I've been using Photoshop since version 4.5. Over the years I've tried oodles of plug-ins but there are a few that are now permanent parts of my work, and I find them extremely useful:
1) Focus Magic, which is a deconvolution program. It actually measures the width of the blur in your image and when the number-crunching is done, the image is re-focused. Not sharpened in the usual sense of the word, but re-focused. It will also help remove blur from camera movement. The re-focusing is subtle, and through masks or selections you can use it selectively. It is not capable of saving a truly out of focus image, but in my workflow it is used to counteract the A-A filter's softening. Usually it does such a good job that no further sharpening is neccessary unles I am printing larger than 11x17. When going larger I use Qimage's Smart Sharpening and Hybrid interpolation.
2) NIK Viveza and Dfine 2 are indispensible. Dfine 2 has replaced both Noise Ninja and Neat Image in my arsenal, and gives me as much if not more control with much, much less effort. Viveza is wonderful for local color and tone adjustments and for me, at least, is more accurate and easier to use than even the new adjustment brush in LR2.
3) NIK Silver Efex, which again gives me more control, and with much less effort, for converting to B&W than anything in LR or CS4. It has many more options, many presets that automatically show how your image would look, the ability to use the presets as a starting point and then alter any aspect of the image, and then to save new presets. The big advance in Photoshop is the B&W converer, either in RAW or as an adjustment layer, that gives you sliders for each color. Well, in Silver Efex that type of panel is just one tiny part of the available tools. You can also use control points to fine tune any area large or small to give exactly the tone and contrast you want.
4) NIK's Color Efex 3. This has some filters that can give very subtle effects, as well as others that make very creative starting points which are then easily adjustible.

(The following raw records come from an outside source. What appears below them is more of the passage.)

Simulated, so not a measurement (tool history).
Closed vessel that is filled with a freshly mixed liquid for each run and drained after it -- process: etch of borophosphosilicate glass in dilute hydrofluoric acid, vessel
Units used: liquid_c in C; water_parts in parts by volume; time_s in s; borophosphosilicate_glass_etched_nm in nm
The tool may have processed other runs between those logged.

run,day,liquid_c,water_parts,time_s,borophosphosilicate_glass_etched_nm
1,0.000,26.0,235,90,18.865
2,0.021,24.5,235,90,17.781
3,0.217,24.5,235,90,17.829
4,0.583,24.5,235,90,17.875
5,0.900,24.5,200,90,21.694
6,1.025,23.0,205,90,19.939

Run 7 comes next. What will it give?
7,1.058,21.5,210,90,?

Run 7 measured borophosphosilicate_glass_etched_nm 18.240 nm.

5) I also keep Grasshopper Software's Image Align Pro on board. This gives more tools and control for fixing with ease the following parameters: Pincushion, Barrel Distortion, Rotation, Vertical Perspective, Horizontal Perspective, Vertical Skew, Horizontal Skew, and Scaling. There is nothing in Image Align Pro that you cant get to through Transform, Free Transform and Lens Correction but it is all in one place. You can also easily move the center of the activity and monitor the results immediately.
6) While not a plug-in, Qimage is also indispensable to me for printing. It has the following advantages: Better interpolation than CS4, at least for my images. Output sharpening that automatically takes into account the paper profile and size. Both are done on the fly so you don't have to save a huge file before printing. Also, I have found Qimage's softproof to be more accurate than Photoshop in terms of showing the actual areas that are out of gamut and how they will look in the print, rather than CS4's OOG warning, which puts gray splotches all over the image while Qimage shows much smaller areas but is much more accurate. Qimage also overrides the quirky insistence of my HP Z3100 on unequal margins, allowing me to center images on the print where Photoshop would not. Finally, Qimage allows me to set up picture packages with more ease and greater flexibility than CS4.
I do not work for NIK, Qimage or Focus Magic or the other publishers. But in all of my years with Photoshop, I can say that these plug-ins either give me functions I could not do in Photoshop, or allow me to do them more easily and quickly. Any way, I hope you find this useful. You can Google the other software. All allow free trials.